Here’s a great read from Huffington Post about personal finance which introduces various topics relevant to the second stage of personal financial planning, which is wealth accumulation. I’m not going to discuss all of the points, just the ones which I feel strongly about.
#10. I’d rather have Php 2.00 tomorrow than Php 1.00 today. Building wealth requires personal sacrifice and delaying gratification. While you’re still young and able, you have to start thinking about the future because time is one of your best allies in wealth accumulation. Look at this annuity table, with a monthly investment of P2,000, P3,000, and P5,000 based on a compounded eight percent annual return.
This tells you two things. You can start small, with just a monthly savings of Php2,000 but if you persistently invest it in a financial instrument that generates eight percent return annually, you will be a millionaire in twenty years! That million can be used to start your own business which would further add to your income stream. The second thing this table shows you is just how important time is to an investor. Even if you only invested Php2,000 for thirty years (equal to Php720,000), the return is much bigger compared to the future value of the Php5,000 monthly investment for twenty years (equal to Php 1.2 million). Of course, Php5,000 monthly investment for 30 years beats Php2,000. The point is, if you don’t have the financial capital, you have to make up for it with time and if even you had the money but had little time, the growth will be limited. It’s not hard to save Php2,000 monthly right? This is just the same as saving Php 67 every day, less than what a one piece Chickenjoy would cost.
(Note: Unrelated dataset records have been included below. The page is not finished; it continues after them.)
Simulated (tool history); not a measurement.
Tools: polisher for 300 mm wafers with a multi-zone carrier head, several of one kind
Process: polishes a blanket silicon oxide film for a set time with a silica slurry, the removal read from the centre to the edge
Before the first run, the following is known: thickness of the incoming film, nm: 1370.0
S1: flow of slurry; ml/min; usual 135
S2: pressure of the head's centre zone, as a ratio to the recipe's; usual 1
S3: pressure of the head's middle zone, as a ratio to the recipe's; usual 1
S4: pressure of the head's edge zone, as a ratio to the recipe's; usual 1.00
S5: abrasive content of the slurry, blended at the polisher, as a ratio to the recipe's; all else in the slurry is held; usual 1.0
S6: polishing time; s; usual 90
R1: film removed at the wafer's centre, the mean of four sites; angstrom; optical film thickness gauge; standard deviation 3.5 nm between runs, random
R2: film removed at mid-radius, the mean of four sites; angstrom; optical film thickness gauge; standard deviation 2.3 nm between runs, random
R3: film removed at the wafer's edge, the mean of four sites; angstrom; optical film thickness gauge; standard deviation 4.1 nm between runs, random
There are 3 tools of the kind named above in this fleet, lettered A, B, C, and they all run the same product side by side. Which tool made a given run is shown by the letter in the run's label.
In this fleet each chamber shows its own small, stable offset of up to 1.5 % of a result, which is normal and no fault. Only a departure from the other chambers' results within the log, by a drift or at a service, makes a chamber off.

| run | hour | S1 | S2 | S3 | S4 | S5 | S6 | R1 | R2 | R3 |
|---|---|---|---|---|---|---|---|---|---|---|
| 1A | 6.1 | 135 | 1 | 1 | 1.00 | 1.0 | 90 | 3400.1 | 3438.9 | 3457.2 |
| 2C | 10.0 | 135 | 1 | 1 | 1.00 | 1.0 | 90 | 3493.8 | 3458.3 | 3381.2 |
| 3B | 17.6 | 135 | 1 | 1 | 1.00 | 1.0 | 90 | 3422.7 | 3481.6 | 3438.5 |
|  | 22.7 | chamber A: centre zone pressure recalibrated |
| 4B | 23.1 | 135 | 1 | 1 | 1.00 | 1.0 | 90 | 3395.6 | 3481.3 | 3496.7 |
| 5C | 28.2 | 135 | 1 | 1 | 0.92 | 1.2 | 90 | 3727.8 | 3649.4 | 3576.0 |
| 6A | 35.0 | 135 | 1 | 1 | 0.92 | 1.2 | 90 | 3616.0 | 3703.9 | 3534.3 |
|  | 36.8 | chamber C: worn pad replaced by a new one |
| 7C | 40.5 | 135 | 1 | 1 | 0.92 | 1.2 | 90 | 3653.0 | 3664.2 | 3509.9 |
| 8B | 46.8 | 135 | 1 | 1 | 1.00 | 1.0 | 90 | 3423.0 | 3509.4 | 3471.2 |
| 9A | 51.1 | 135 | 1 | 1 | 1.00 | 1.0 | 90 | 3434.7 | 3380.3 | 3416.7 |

If you do decide to start this habit, it’s going to be difficult at the beginning. Why? Because this takes time and constantly requires you to be disciplined and be focused on your goal. After all, it’s so easy to think of P2,000 as dispensable money, one you can always save up for month after month. No question about that. But the thing is, it’s not the money that we might run out of, it’s time.
#9. Millionaires typically don’t drive Lamborghinis and Aston Martin. This is the myth that the book The Millionaire Next Door has debunked. Despite billions in their bank accounts, some of the world’s richest are also the most frugal men alive. Warren Buffett continues to live in the same house he bought in 1958. Ikea’s founder Ingvar Kamprad flies coach not first class and drives a 1993 car model. If you want to be financially free, it’s important to keep whatever money you make. Don’t spend it on things that depreciate in value. Simplify your lifestyle by living below your means. Looking rich is different from being rich. If they can do it, why can’t we?
#8. It’s Okay to Splurge on Something Nice…at the Right Time. The key is balance. You can’t just live today like there’s no tomorrow when there actually is, and you also must not forego living in the present. This is one of the principles behind T. Harv Eker’s jar system of money management. You need to have play money to pamper and treat yourself. Don’t be too stingy on yourself because the time will come when you will feel too deprived, that it will push you to spend big time, which is what we’re trying to avoid. Splurge if you must, but it must be planned. Save up for it. Make it count. Don’t just buy impulsively.
#7. Forget Nuclear…Compound Interest is the Most Powerful Force in the Universe. Einstein once said that compound interest is the eighth wonder of the world. He was right. It is such as powerful force, which when combined with time, allows your investments grow at an exponential rate. So what is compounding? It is interest earning on interest.
Let’s go back to the example in the article: Which would you rather have: Php 1,000 every day for a month or Php 0.01 doubled every day for a month? This is the table we get. The first choice provides a constant return every day. This is wealth building by addition and what you would get if you were to put your money in assets that only give you simple interest and does not compound. With the second, you start with a measly one centavo but because it doubles, it increases sharply. This is wealth building by compounding, where interest is reinvested to produce higher earnings in the succeeding days, giving you an exponential growth. If you look at the table, you’ll notice that it was only on the twenty third day that compounding surpassed the linear growth from saving, but after that, it increased by leaps and bounds. That’s why we need time. Like a tree which takes years to grow and bear fruit, because it roots itself first to the ground, your wealth accumulates at a snail-like pace in the first few years, but once it reaches a certain point, it multiplies.
#1. It’s not about the money. It’s about freedom. This says it all. Why do we want to be financially free? To live the life we want! The definition of freedom is different for everybody. For some it might be living a life where they can buy anything, go anywhere, and do whatever they want. For some, it’s about being their own bosses and the ability to have more control over their lives. For some, it’s about giving back to those who have less. Because financial success and freedom is different for everyone, you have to define it for yourself. But before you can be free, you have to work hard first to have enough money which will work hard for you. To be financially free, you don’t need a lot of money or to be massively wealthy. You just need to accumulate enough assets that provide enough passive income to cover your living expenses.